One of Charlotte’s oldest historic neighborhoods soon will welcome the public to its annual tour of homes.
The tour will be Sept. 21, 6 p.m.-9 p.m., and Sept. 22, 10 a.m.-4p.m.
The Dilworth Home Tour, a tradition since 1972, marks its 40th year in 2012. But the neighborhood dates back much longer. Businessman Edward Dilworth Latta started developing Dilworth in 1891, introducing an electric streetcar to the area, then about two miles from Charlotte, to attract people.
Dilworth Community Development Association, a volunteer organization of Dilworth residents, stages the tour. Funds raised go to several of its projects, including the fall Dilworth Jubilee, a neighborhood festival.

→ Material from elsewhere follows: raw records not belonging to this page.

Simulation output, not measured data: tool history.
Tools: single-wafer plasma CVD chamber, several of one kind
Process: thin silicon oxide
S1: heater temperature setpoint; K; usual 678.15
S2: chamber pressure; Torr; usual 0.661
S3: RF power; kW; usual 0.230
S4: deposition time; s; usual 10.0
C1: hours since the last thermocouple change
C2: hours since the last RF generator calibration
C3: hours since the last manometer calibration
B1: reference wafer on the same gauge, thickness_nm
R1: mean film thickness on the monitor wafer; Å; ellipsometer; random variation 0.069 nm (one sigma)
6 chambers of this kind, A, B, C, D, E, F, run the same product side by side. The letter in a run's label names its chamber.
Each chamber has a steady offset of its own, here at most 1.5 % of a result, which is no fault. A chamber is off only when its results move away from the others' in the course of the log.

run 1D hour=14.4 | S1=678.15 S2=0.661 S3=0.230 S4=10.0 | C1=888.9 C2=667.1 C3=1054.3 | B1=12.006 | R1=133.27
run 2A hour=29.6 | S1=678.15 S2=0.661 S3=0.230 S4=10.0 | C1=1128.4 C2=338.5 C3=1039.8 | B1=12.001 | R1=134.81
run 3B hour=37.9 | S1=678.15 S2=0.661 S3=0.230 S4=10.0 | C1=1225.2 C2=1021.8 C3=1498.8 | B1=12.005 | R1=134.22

The philanthropic arm of DCDA, called Dilworth Cares, receives 20 percent of gross tour proceeds. Each year, Dilworth Cares selects a charity with ties to the Dilworth community to support. The focus agency this year is Charlotte Family Housing, a shelter-to-housing program that helps homeless families reach self-sufficiency.
“Charlotte Family Housing is thrilled to be teaming up with the Dilworth Community this year. To us, it is more than being financial recipients. It is about partnering to educate the community on the issue of family homelessness,” Jennifer Frey, a development associate at Charlotte Family Housing, said in an email.
It takes a couple of hundred volunteers to put on the annual Dilworth Home Tour. Geoff Owen is one of the volunteers. He is co-chair of this year’s tour, along with his wife, Missy. They live in Dilworth with their two children, ages 5 and 7.
Owen, 40, has lived in Dilworth since 2002.
“It’s an active community of people that care about the neighborhood, and it’s nice to be a part of that,” he said, summarizing what he likes best about the area.
Historical significance is one of the factors in determining which homes are included on the tour, Owen said. But it is not the only consideration.
Some homes are complete tear-downs and rebuilds that “reflect the changing neighborhood and the changing Charlotte,” he said.
Others are newly renovated, but preserve their history.
“It’s especially neat when you can get a house that has had a renovation but retained its original footprint,” Owen said. “That’s a big deal.”
Recruiting participating homeowners can be difficult.
“A lot of people just don’t think their house is worthy,” he said. He tells those owners: “People love to just come see an old Southern home.”
The tour this year will include nine homes.
Local florists provide flower arrangements appropriate to each home. Other Charlotte businesses also assist the tour through sponsorships and other support.
The tour’s signature home, built in the early 1900s, is at 428 East Kingston Avenue. By the 1970s, the home had fallen into disrepair, and its future was in peril. Now it has been remodeled, landscaped and restored to elegance.